Fayetteville Ranks Fifth In Nation For Property Crime

City of Fayetteville Police Department
bethebadge.com

The FBI says Fayetteville has the fifth highest rate of property crime in America, according to analysis of crimes rates for large cities in 2012. The figures come in the same week the Fayetteville City Council voted to pass up a tax increase that would have raised money for 15 new police officers.
 
City Councilman William Crisp said, at some point, more money will have to be spent on crime.
 
“What is evident to us, we are gonna have to...increase citizen’s taxes, in order to hire a significant number of police officers to combat crime," Crisp said.
 
The FBI analysis also found Fayetteville ranked sixth for burglary and eighth for larceny, for cities with a population more than 100,000.

Dr. Lorenzo Boyd, a criminal justice professor at Fayetteville State, says there are three main causes of Fayetteville's high crime figures.

Number one? Community policing is paying off.
 
“The citizens are more willing to report everything to police, whereas as previously they weren't,” says Boyd.
 
So, crime may look like it's higher when, really, people are just reporting more of what was already going on.
 
Number two? Transiency.
 
"Either people moving in and out because of economic reasons, or the military coming in and moving out every two or three years or so," Dr. Boyd says. He says when fewer residents put down roots for a long time, they are much less likely to be involved in programs like neighborhood watch that help keep communities safe.
 
Number three? The economy.

"There's a also a real relationship between the economic climate and crimes rates,” says Boyd.
 
Fewer jobs mean more crime. Dr. David Barlow, also a Criminal Justice professor at Fayetteville State, says income inequality matters, too. It’s not just being without a job – Barlow argues that crime went down during the Great Depression, when unemployment was at a record high. Barlow claims that having abject poverty right next to wealth is part of the reason crime can be high in places like Fayetteville.
 
Fayetteville City Council member William Crisp says a lot of the criminals in aren’t just evil caricatures; they’re victims of desperate circumstances:

“Everybody in America is not a drug addict," Crisp says. "And so many of the people who are stealing and breaking and entering, they don’t have drug problems – they have a lack of money problem!”
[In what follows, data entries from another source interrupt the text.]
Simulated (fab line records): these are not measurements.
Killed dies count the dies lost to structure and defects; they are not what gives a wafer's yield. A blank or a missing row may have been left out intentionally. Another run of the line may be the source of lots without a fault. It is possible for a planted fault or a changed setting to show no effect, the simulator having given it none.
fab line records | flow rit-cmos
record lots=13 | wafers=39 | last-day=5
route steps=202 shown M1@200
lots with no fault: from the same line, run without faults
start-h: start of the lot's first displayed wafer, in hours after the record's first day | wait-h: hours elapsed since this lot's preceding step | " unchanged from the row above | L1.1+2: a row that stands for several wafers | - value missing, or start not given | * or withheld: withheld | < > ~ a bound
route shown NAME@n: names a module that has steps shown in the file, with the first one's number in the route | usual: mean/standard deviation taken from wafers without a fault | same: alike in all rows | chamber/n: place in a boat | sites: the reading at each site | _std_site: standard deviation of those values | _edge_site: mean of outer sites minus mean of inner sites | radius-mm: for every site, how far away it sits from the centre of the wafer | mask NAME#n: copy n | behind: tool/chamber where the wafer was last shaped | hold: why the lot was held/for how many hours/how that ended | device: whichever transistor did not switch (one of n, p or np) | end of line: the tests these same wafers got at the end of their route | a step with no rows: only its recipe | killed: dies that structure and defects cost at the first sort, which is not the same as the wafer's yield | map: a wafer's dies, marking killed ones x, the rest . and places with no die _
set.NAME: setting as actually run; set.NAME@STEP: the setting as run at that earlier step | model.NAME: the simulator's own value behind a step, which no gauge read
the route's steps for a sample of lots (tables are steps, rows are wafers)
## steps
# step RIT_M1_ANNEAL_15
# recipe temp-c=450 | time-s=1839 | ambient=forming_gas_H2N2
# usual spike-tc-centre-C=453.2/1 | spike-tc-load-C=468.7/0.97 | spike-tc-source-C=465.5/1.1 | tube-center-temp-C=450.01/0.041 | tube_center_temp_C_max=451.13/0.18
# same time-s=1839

Crisp thinks taxes will have to go up in Fayetteville to better fight crime and get people jobs. The Fayetteville City Council voted this week to pass up tax hikes that would have helped pay for 15 new police officers, in a 9-1 vote that adopted the latest budget proposal from City Manager Ted Voorhees. The move would have increased the tax ate by a penny, to help pay 25 percent of the salary for 15 new police officers for three years. A federal grant would have paid the other 75 percent. The city would have been on the hook for supplies and equipment for the new officers.

Dr. Boyd at Fayetteville State, who is an academic advisor to the Fayetteville Police Department, claims that the police force in the city – under 400 – is just too small. Fayetteville’s population is 204,000, and many days, the population can rise to 300,000 during business hours, when Ft. Bragg is running at 100 percent and the town is filling its role as the economic hub in the area. Boyd said that can mean sometimes only 25-30 officers are policing some 300,000 people at once.